It won’t measure capacity. It will extrapolate what it thinks is the capacity from the voltage. This is (very) grossly accurate for lithium, useless for NiXX.
You want to get an analyzing charger. You’d pay $10 for that thing anyway. For $10-20 more you can get a decent 4-bay analyzing charger.
Start reading about analyzing chargers in this forum. For a list of chargers that have been given close scrutiny I’d start here: Table of tested chargers, comments?
You can re-arrange columns by clicking on them and go to individual chargers for a complete review.
Don’t settle for simple, cheap and lame, when you can have a decent tool.

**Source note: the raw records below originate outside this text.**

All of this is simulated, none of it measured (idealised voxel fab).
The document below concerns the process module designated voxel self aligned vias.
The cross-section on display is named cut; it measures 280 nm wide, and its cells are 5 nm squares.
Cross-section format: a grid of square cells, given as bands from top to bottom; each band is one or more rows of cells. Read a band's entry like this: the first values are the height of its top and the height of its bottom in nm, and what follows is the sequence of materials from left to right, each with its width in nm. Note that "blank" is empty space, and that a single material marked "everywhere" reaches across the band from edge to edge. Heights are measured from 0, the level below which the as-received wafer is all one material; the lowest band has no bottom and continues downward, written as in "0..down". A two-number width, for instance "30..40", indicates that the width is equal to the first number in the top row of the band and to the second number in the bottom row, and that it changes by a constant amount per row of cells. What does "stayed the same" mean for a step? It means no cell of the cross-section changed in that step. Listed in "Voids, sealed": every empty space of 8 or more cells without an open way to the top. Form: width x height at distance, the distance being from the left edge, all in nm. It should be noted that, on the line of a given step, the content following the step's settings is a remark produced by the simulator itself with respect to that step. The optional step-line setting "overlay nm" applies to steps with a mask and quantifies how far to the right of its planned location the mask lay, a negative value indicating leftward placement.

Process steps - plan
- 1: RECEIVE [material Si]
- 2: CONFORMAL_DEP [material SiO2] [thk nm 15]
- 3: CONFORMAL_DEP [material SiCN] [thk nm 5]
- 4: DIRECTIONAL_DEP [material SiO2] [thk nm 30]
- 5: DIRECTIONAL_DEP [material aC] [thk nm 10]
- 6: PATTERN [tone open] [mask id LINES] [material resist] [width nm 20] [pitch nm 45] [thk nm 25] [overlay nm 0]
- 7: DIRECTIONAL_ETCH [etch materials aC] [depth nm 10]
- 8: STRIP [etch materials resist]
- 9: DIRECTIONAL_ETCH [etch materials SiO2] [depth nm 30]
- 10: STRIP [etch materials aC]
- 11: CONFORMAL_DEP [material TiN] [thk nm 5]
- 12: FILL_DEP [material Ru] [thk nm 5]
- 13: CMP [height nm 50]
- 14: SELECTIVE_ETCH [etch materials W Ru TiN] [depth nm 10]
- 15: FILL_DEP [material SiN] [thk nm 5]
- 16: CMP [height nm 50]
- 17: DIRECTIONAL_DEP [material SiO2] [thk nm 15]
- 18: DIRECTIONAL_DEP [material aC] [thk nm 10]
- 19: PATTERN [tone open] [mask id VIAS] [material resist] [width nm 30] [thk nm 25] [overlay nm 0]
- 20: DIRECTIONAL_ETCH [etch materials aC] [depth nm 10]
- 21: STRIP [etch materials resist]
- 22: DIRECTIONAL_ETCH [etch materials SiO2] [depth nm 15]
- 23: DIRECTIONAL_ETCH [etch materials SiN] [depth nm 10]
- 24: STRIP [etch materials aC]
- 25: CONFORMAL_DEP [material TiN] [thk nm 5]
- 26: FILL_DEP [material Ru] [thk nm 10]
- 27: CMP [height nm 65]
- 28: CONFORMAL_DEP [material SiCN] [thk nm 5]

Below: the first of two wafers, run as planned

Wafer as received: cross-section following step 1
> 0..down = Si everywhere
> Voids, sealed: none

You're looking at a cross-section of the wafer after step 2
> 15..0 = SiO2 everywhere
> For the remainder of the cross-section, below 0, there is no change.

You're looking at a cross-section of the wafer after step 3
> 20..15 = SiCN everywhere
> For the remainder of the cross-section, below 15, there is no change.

My main concern is just to figure out if the pack of four Samsung INR-18650-35E ($22 USD) I have ordered on eBay are fake or not. Seller (kamping_official_store) seems to be a battery store and the product is clearly labelled as new Samsung.
I am not looking for any scientific analysis. Is there any empirical or common sense way to figure out? Maybe feeling by the weight, or just put in the flashlight at low light setting and figure out how long it takes to drain the battery?
I use either the ZHIYU or Kunkin. You’d need a battery socket or cradle. The Kunkin might be over kill for you. I use that mainly for testing power supplies and bigger batteries like 12v lead acid batteries. The ZHIYU requires a separate 12v power supply. The ZHIYU can be got at Banggood for $16.99 or possibly in the U.S. for more. Check also Ebay. Keep in mind that a constant current load is going to need a heatsink and fan (depending on the power its dissipating). If you don’t see any of that………it’s likely not what you want.
Most chargers don’t have built in analyzers. I find I hardly ever worry about it with flashlight batteries……….even though I have the equipment to do it.
Another way to get a ball park figure is to take one of your good current regulated flashlights. One that has constant brightness (meaning constant current to the LED) Put it on medium high level (say around 200 lumens) which would be about 350mA. See how long the light runs before it starts to drop down in brightness. Muiltiply the current by the time and you have approximated mAh. 200 lumen level should give you 3500mAh/350mA = 10 hours.
OK. Maybe not quite that easy to do. You kind of need some equipment. If you could measure the battery current for a given output with your digital multimeter, you’d get a little closer to your ball park figure.
You can do as @hiuintahs suggests and get a discharger + battery holder. I finally did that because the accuracy for internal resistance and the ability to reliably measure capacity is better than most inexpensive analyzers. I have at least 6 analyzing chargers already. But….you’ll pay as much for the discharger + power supply + battery holder as you would for a Lii-500 or similar. My suggestion, do that.
Without some kind of measuring tools, a digital voltmeter being one of them, you are mostly just thrashing around in the dark. You didn’t make a mistake, you created a learning opportunity. You will have a lot more in this field, a whole lot more. May as well get used to it.